Explaining risk maturity models and how they work sustainability risk management (SRM)
Definition

three lines model

What is the three lines model and what is its purpose?

The three lines model is a risk management approach to help organizations identify and manage risks effectively by creating three distinct lines of defense.

Defined by the Institute of Internal Auditors (IIA), the model is based on the idea that these three lines of defense work together to provide structure around risk management and internal governance.

The model clearly defines roles including oversight by a governing body, senior management and independent assurance.

This model applies to all organizations and can do the following:

  • Adapt to meet organizational objectives.
  • Focus on risk management to meet and achieve objectives.
  • Understand the roles and responsibilities of all positions in the model and their relationship with one another.
  • Execute measures to align activities and objectives to the stakeholders' interests.

Explaining the three lines of defense

The three line model uses a comprehensive approach to manage risk. Business units, compliance, audit and other risk management employees are among the groups that make up the three lines of defense and each has a specific function. Here is a breakdown of the three lines:

  • First line. Management, department or process owners -- or anyone on the front lines -- are the first line of defense. Their primary responsibility is to control and take ownership of risks associated with daily activities. They also implement controls, develop internal policies, supervise employee policy execution and monitor risk factors with decisions and actions.
  • Second line. The second line of defense includes risk management and compliance areas -- such as a risk manager, compliance officer or information security officer. The second line of defense areas are responsible for implementing the company's risk management program and monitoring the process and implementation of these policies. They also identify emerging risks within the daily operation of the business.
  • Third line. The third line of defense includes both external and internal auditors. Their main responsibility is to ensure the effectiveness of the first and second lines of defense. They also review and evaluate the design and implementation of the risk management program. Internal auditors typically report to the board, regulators and external auditors about the company's risk management design and operation.

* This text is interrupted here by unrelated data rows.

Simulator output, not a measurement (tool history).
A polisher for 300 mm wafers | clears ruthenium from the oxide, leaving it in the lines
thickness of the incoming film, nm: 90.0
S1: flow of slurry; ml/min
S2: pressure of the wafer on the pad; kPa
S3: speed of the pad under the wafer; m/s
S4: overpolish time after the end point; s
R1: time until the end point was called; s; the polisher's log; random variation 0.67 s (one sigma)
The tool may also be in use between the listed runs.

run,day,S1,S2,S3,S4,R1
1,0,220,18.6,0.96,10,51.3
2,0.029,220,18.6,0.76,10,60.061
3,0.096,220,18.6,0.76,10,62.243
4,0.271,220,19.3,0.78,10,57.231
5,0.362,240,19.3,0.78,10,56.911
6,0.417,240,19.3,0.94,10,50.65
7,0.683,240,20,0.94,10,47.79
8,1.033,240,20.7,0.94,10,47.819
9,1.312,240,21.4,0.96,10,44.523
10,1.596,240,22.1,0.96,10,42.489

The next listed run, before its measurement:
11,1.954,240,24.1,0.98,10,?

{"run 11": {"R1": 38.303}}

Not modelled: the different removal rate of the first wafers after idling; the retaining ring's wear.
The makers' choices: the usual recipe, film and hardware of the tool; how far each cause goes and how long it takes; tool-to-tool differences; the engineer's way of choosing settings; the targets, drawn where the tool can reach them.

The three lines model is widely acknowledged by many industries as the governance model of risk. Its implementation varies among industries and company sizes.

Learn more about the differences between traditional and enterprise risk management here.

Chart with three lines of defense.
Here are the three defense lines of the three lines model, including accountability, delegation and alignment.

Key roles in the three lines model

The three lines model establishes a clear division of roles and responsibilities for accountability and transparency. The IIA lists the following as key roles in the model along with the breakdown of responsibilities in each role. Organizations may differ in their distribution of responsibilities, but the IIA gives these high-level overviews for each area.

The governing body

The governing body accepts responsibility for managing the organization on behalf of the stakeholders. Responsibilities include the following:

  • Engage stakeholders to monitor their interests.
  • Maintain open communication about the goal accomplishments.
  • Foster a culture of inclusivity and accountability.
  • Establish the organization's risk appetite and supervise risk management including internal controls.
  • Monitor ethical, statutory and legal requirements.
  • Create and manage an independent internal audit process.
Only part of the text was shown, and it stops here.